When I asked if the Polk Woodbourne one-piece audio system, discussed earlier here, can be used as a soundbar, the answer was yes,since it includes at least one digital input and can decode Dolby Digital. At it's $599 price, that's a bonus likely to be useful to the right customers. The white grille cloth, however, might be better in black in that application.
Here's a front shot of the Theta Supernova preamp-processor covered in an earlier blog. It should sell for around $10K, just a bit more than half the cost of a fully configured Theta Casablanca. The only open question appears to be if the Supernova will offer the same advanced room correction that will grace the Casablanca. My vote is yes, it should.

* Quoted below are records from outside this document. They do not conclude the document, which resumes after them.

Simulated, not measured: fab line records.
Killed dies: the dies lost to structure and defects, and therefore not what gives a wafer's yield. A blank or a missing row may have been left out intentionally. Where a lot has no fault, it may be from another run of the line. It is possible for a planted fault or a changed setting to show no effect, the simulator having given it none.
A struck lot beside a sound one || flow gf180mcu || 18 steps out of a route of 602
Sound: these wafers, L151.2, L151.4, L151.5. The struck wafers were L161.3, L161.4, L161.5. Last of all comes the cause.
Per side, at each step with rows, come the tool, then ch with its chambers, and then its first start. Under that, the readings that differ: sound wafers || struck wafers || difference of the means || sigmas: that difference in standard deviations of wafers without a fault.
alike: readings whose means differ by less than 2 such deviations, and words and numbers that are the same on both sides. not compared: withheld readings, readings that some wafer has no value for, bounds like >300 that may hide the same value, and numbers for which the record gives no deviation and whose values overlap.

The Habitat1 powered subwoofer from REL is not only wireless (meaning that no wired connection is needed to your AVR, though of course you must plug it into the wall!) but is designed to fit inconspicuously against the wall. There are two active 6.5-inch drivers, a 10-inch passive radiator, and 200W of amplification. More than one may be daisy chained together if desired. The passive radiator sits in the back and given space to breathe by spacers that separate the enclosure from the wall by an inch or so. A stand will also be available to those who don't wish to drill holes in their walls. $2000, available in April.
The upcoming Samsung OLED was discussed earlier in this report (scroll further down) but the flat version, at least (a Samsung curved OLED is shown here) may sport a unique feature. It can display two totally different 3D programs on the screen simultaneously. These images are then separated out by using 3D-like active glasses that pass only the program the individual wants to watch. But how can it do this and still maintain full 1920 x 1080 resolution? Because the glasses alternate twice as fast as they normally would. That means that the images must flash on the screen twice as fast as on an ordinary 3D set. They can only do this because OLEDs can switch blindingly fast. The demo we saw worked flawlessly,though the issue of isolating the sound effectively is still open. This means that in addition to brilliant color, inky blacks (the light from the OLEDs can switch off instantaneously at the pixel level when required), and off-axis performance equal to plasma, there should be no more motion blur on an OLED HDTV than is present in the source.
Samsung's new F8500 plasma sets have been redesigned to provide not only darker blacks but brighter whites as well. In a darkened room demo (not the room in the photo!), a comparison with last year's Samsung plasma was convincing, and we hope to get our hands on one to confirm it when the sets become available about mid year.
Also on display was the full range of Samsung's new LED-LCD sets. Shown is the F8000, available in a range of sizes up to 75-inches, it's said to offer much improved black levels with Samsung's Precision Black and Micro Dimming Ultimate (zone edge dimming). In a press demo in the same private, darkened room in which we saw the F8500 plasma, it did seem to have admirably rich blacks.
Sony was the only Ultra HD 4K exhibitor that showed a still of a newspaper page in both standard HD and 4K Ultra HD. The photo shown here (standard HD) and below (4K) only show a very small area of the screen.
The color shift you may see here and above, plus moire, are the likely result of my camera's pixels strobing with the pixels on your screen. But other than cropping and identical downscaling, no other processing was performed on the photos here and above. The improved clarity of 4K version here is impossible to miss even after the photos were reduced so they could be used in our blog format. The differences were even more obvious in person.
Times change. The once illustrious speaker brands Klipsch, Jamo, and Energy now belong to conglomerate VOXX (along with RCA, AR, and others). This lonely kiosk on the main convention center floor didn't look too encouraging, given the vitality of those brands at past shows. At the Venetian, where most of the audio exhibits are held, things looked slightly better. I'd expect the Klipsch name to be kept relatively sacrosanct, and there were some nice looking Jamo floor-standers on static display. But the Energy Demo was relegated to a modest-looking sound bar.